Monday, December 29, 2008
Learning How to Learn
i realized something over the past few months. after years of responding to the questions, “what’s your major?” followed by “why a religion and communications double major?”, i’ve realized that knowledge in any field applies directly to any other field. for instance, my religion major has happened to equip me very well for certain aspects of business, particularly sales. so how does karl bart’s theology correlate with sales pitches?
here at calvin, the religion department routinely hands out the lowest GPAs. i think that’s because all students are required to take a 100-level and a 200-level religion course as part of their core requirement. and contrary to other core courses, religion faculty don’t lower their expectations just because most of their students aren’t religion majors. the courses are tough: students are expected to read some really dense articles, regurgitate the information in thorough tests, and churn out several research papers within a semester. if i find these courses difficult as a religion major, i can’t imagine how non-religion majors are faring. i’ve heard plenty of complaints, and i know my GPA would be a lot better if i didn’t take religion classes.

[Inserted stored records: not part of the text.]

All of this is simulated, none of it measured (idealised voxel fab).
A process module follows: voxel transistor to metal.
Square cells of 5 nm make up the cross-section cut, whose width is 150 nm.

but calvin’s religion department is incredible, and i wouldn’t be studying here if i wasn’t majoring in religion. the department equips people for sales pitches in two ways. first, religion rewards diligence, and second, religion improves writing skills. i have some friends who participated in southwestern company’s internship program. for an entire summer, they worked 70-80 hours over a six-day week doing door-to-door sales. before they hit the streets, they go through the company’s orientation program. if i recall correctly, one of the rules-of-thumbs that the company teaches them is that ~15% of the people they approach simply will not buy the product. meanwhile, ~15% of those they approach will buy the product, just because they show up. your sales pitch determines what happens with the remaining 70%. the top interns earn $40,000+ in one summer because they’ve developed excellent pitches.
i have a lot of respect for southwestern interns, and they’ve taught me a lot about sales. the main lesson is that hard work pays off. even the worst southwestern intern can make a few thousand dollars in a summer if they spend 80 hours a week knocking on doors. it’s a bit of a shotgun approach—by virtue of statistics, ~15% of the doors they knock on will result in a successful sale. so they knock on a lot of doors. just like in calvin’s religion classes, diligence pays off. if students follow their professor’s advice and start their research papers two weeks before the deadline, they’ll earn a good grade.
of course, you’ll still need to be a decent writer, and that’s what high school and calvin’s english 101 course is for. like i said before, religion classes hone your writing skills. religion professors expect polished and well-researched papers, and they’ll dock big points if any student falls short of their standards. every point needs to be backed up, and all points must contribute to a logical conclusion. if the professor isn’t convinced by the student’s arguments, the student will receive a low grade. no if, ands, or buts—enough religion professors have already been placed on probation by calvin’s administration for flunking large numbers of students. just like how religion professors won’t accept a poorly-argued paper, potential customers will reject poorly-argued sales pitches. southwestern interns give their pitches in person, not on paper. i’m hoping to reach that level one day, because i think giving pitches in person is much harder than pitching by e-mail. at least with an e-mail pitch, i can leverage my religion-influenced writing skills.
i never expected any of this when i signed up for religion. but by sticking with a good program, i realized that the skills i’m developing can equip me for opportunities in many different fields. after all, i can’t go wrong with learning how to sell—within the next few years, i’ll be selling myself to various employers and/or grad schools.